In a non-precedential decision, the Third Circuit Court of Appeals upheld a district court’s grant of summary judgment to an errors and omissions insurer that declined to indemnify a settlement because the insured had settled the underlying lawsuit without obtaining the insurer’s prior written consent, “an express condition of coverage under the policy’s consent clause.” Interestingly, the court noted that the E&O insurer had paid the insured’s “defense costs to the tune of $3.8 million, but declined to indemnify any portion of the settlement” due to lack of written consent. The court also upheld the district court’s grant of summary judgment to the insurer on exclusions precluding coverage under a directors and officers liability policy and rejected the insured’s bad faith claims based on claims handling delays.
No Coverage Where No Prior Written Consent to Settle Under a Claims-Made E&O Policy
In Benecard Services Inc. v. Allied Word Specialty Insurance Co., the insured, which managed prescription drug benefit plans, had been sued by a former business partner for breach of contract and misrepresentation. The E&O insurer had paid the pre-settlement defense costs but refused to pay for the settlement of the underlying action. The insured challenged that denial at the trial and appellate level on three grounds. First, the insured argued that the trial court had improperly inferred that the payment of the defense costs did not exhaust the E&O policy’s $5 million limit of liability and that such an inference mattered because exhaustion of the coverage limit would excuse the insured’s failure to obtain prior written consent. The insured cited no legal authority to support such an excuse theory, and the Third Circuit declined to accept it, noting that the trial court had merely cited to the policy’s plain language and referred to undisputed facts to conclude that the insured had not exhausted its coverage limit. The insured even admitted that the insurer had “paid defense counsel only $3.8 million – rather than its limits of $5 million.”

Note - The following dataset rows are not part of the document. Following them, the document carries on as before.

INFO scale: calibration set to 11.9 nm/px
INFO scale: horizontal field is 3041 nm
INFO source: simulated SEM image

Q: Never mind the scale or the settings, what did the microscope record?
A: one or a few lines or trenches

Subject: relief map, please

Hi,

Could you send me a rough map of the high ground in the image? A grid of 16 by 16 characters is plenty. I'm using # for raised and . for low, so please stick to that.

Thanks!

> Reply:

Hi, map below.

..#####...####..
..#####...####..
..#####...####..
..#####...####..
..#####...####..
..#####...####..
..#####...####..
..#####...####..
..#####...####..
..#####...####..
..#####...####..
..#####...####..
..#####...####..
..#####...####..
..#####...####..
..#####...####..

Second, the insured argued that under New Jersey law the insurer could not enforce the consent to settle clause unless it proved “appreciable prejudice.” The Third Circuit rejected that argument, pointing out that “New Jersey’s appreciable prejudice doctrine applies to ‘occurrence’ policies, in which the policy holders are unsophisticated consumers unaware of all of the policy’s requirements,” and citing the leading New Jersey Supreme Court case of Templo Fuente De Vida Corp. v. National Union Fire Insurance Company of Pittsburgh, 129 A.3d 1069 (N.J. 2016). The court also rejected the insured’s argument that appreciable prejudice still needed to be established because this case involved a consent requirement, rather than a notice requirement as in Templo Fuente, noting the New Jersey Supreme Court’s admonition in that case that it “has never afforded a sophisticated insured the right to deviate from the clear terms of a ‘claims made’ policy.”
Finally, the Third Circuit rejected the insured’s argument that the insurer’s pre-settlement conduct made it equitably estopped from denying coverage based on the failure to obtain prior written consent. The insured cited only a New Jersey state court commercial lease case in which the court had found bad faith where the landlord delayed and engaged in subterfuge in letting the tenant believe it had exercised a lease option for renewal. By contrast, the court noted that the insurer’s conduct here did not “remotely approach[] [a] pattern of evasion and subterfuge, over more than a year and a half,” that had been the basis for the bad faith finding in the commercial lease case cited by the insured. Rather, the Third Circuit stated there was no evidence that the insurer had led the insured to believe that the consent clause had been satisfied.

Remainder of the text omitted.